But unlike most- he knew he was one.
All he wanted to do was make the world a safe place for him and his fellow crackpots- and that's why he's a hero to so many of us. He didn't really want followers, or anyone to believe his crackpot ideas (which he probably didn't really believe anyway)- he just wanted people to know that it's okay to be a little... off.
Edit;
.....a really rude and trollish way to respond to the news of somone's passing...
Sheesh, you shoulda been here to see what was said about Liberty Mag's publisher....Bradford, dammit, Bradford. Got dam CRS.
Edward,
Never heard of him. Why did he mean by "but I am not that kind of Libertarian, really; I don't hate poor people"?

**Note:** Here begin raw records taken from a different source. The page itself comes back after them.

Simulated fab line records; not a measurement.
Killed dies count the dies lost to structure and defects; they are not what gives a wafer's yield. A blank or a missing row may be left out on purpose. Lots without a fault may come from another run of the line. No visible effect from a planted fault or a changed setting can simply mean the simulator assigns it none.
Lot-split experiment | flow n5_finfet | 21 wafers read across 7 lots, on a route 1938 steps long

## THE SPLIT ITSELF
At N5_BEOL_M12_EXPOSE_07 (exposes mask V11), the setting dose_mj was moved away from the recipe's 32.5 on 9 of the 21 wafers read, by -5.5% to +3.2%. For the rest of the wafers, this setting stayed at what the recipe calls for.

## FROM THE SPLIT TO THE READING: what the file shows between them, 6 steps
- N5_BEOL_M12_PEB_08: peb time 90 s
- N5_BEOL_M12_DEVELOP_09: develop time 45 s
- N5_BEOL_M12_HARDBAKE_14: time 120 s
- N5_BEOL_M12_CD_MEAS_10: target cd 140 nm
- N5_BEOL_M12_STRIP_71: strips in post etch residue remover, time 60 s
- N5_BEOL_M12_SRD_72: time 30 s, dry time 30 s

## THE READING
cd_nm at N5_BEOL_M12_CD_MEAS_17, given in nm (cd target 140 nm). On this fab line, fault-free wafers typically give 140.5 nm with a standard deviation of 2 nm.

That's certainly a twist on the old saw that libertarians are heartless and would simply allow people to starve in the streets because we oppose government welfare programs.
Hey Ted :
To qoute the literal Last Post of your favorite writer " I remain cheerful and unimpressed...I deeply implore you to keep the lasagna flying.
Please pardon my levity, I don't see how to take death seriously. It seems absurd.
RAW"
It rather vexes me that the two Bobs were so influential but got so little credit. Seems everyone in Hollywood for many years has filled the screens with sly allusions to their stuff, without explicit mention. I hope Lost* at least does an "in memory of" slide. And Bob Shea didn't even make it this far, dying quite a bit younger.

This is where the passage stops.